Wednesday, January 18, 2012

My eReader: The Kobo Touch

As you may know, I suffer from a malady called Gadget Lust.  I try to keep it under control and make sure when I purchase a gadget and have the means and I will actually use it.  Well, I love reading so it wasn't hard to justify an eReader although it did take some time to save up for it (I do have a strict budget you know).

Initially I wantedI a Kindle.  In fact, I've wanted a Kindle ever since they came out.  The whole eInk concept is amazing and I do get eye strain from regular monitors.  Unfortunately, I have since learned that they are limited to Amazon's store and little else (yes there are tools for getting other ebooks but they're not supported natively).  This put a real damper on things since I prefer to check books out of the library vs purchasing them, although, if they are really good then I might just purchase them.  The other thing I've become hooked on is the touch interface.  The Kindle currently does not have a touch interface and doesn't support checking out books from your local library.  These things were deal breakers for me and I decided I would have to look elsewhere.
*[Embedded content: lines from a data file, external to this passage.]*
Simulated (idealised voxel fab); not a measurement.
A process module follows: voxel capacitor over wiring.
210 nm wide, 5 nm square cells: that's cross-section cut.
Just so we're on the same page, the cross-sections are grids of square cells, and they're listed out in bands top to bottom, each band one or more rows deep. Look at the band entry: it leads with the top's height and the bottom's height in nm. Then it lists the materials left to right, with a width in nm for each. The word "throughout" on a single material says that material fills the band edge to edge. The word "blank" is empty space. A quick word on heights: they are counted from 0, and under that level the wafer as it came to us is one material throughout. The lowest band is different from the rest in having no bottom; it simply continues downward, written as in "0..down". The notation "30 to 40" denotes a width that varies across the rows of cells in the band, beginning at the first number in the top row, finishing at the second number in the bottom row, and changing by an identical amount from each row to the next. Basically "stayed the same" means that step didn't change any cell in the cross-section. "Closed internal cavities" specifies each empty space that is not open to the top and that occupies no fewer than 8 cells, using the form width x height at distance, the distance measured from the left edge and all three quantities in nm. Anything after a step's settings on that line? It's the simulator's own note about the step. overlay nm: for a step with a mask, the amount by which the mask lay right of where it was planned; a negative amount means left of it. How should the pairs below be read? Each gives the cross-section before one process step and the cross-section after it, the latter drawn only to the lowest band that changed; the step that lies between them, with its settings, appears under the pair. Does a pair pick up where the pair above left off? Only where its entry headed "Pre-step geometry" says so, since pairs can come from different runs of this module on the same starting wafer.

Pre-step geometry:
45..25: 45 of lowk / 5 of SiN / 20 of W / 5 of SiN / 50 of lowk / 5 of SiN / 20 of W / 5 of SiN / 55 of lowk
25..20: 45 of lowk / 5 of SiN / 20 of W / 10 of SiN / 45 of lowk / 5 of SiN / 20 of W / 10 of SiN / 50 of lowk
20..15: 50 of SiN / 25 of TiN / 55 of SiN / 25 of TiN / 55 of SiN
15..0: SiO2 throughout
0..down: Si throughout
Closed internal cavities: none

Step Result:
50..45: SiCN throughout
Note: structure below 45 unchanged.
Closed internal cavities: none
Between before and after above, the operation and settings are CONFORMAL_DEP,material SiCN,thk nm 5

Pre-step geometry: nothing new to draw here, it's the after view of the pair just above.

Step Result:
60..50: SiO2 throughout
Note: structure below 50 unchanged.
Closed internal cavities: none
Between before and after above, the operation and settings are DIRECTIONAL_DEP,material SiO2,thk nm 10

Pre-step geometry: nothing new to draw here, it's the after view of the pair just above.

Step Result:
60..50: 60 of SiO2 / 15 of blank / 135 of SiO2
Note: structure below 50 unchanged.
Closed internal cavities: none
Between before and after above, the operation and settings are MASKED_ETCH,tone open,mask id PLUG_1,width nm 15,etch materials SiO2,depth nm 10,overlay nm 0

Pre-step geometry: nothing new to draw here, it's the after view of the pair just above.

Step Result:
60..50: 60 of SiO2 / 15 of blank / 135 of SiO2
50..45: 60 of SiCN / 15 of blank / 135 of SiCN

I looked around at several and finally settled on either the new Nook Touch or the Kobo Touch.  They both have touch interfaces, they both support checking out ebooks from the library, and they both support loading ebooks from outside of their bookstore.  I read some reviews and comparisons and they all scored the two ereaders very close to each other.  I was leaning toward the Kobo when I went to check out my soon to be out of business local Borders store.  They had the Kobo for 20% off (just over $100) and I couldn't resist.  So, now I've had one for 3 days and here's what I think:

First of all, eInk is truly amazing.  It really is like reading a book.  No eye strain and no issues with sunlight.  The sunlight is pretty important as I live in Arizona and there is a lot of sunlight here :)  It is truly a joy to read.

The interface on the Kobo is simple and while I would suggest reading the included tutorial for some of the less obvious tricks, you can get started without any help (or, at least I could).  The Kobo store has a fair selection of free books as well as most of the ebooks that any other store has.  By that I mean that the titles I couldn't find on the Kobo store were also unavailable on the Kindle store and the Nook store.

I also found that checking out books from the library is very simple.  You simply have to get Adobe Digital Editions.  You download the book from the library, drag it into Digital Editions, and drag it onto your Kobo (plugged in via the USB cable) and you're done.  Simple.

The Kobo itself is lighter than most of the books I read so I don't have any issues with my arm getting tired from holding it.  It fits comfortably in my hand and is easy to use one-handed.  All in all, a very nice ereader.

That said, it's not perfect.  There are a couple of things that I was not expecting that disappointed me.

First, it treats non-Kobo ebooks differently.  It calls them sideloaded books and one of the first ebooks I downloaded is the LDS standard works (free from  This has the Bible, Book of Mormon, Doctrine and Covenants, and Pearl of Great Price all in one ebook.  It has a hyperlink-based table of contents which worked fine in the Adobe Digital Editions software but doesn't work at all in the Kobo Touch.  With over 4000 pages, the Kobo interface for finding a specific spot in the book is very difficult and time consuming.  That was my big disappointment.

Other things that would be nice are the ability to have collections (like labels for your books so that you can find titles easier) and the ability to share an account with two ereaders (so if my wife gets one we can share books we might purchase from Kobo but it would share our bookmarks, progress on books, etc.).

So, there are a few drawbacks but, overall, it's a very nice ereader.  I also would not be surprised if my list of gripes was shortened in the near future.  The Kobo developers are very active and have already improved the handling of sideloaded books (not up to where I need it but getting there) and continue to improve on things.  In fact they actually read the forums on and respond to them.

In the end I have to say that I'm happy with my Kobo Touch.  It was a good price and it's great for reading books.

UPDATE (8/2/2011):  Kobo latest software update enabled hyperlinks in sideloaded content.  You simply need to double-tap the link.  Go Kobo!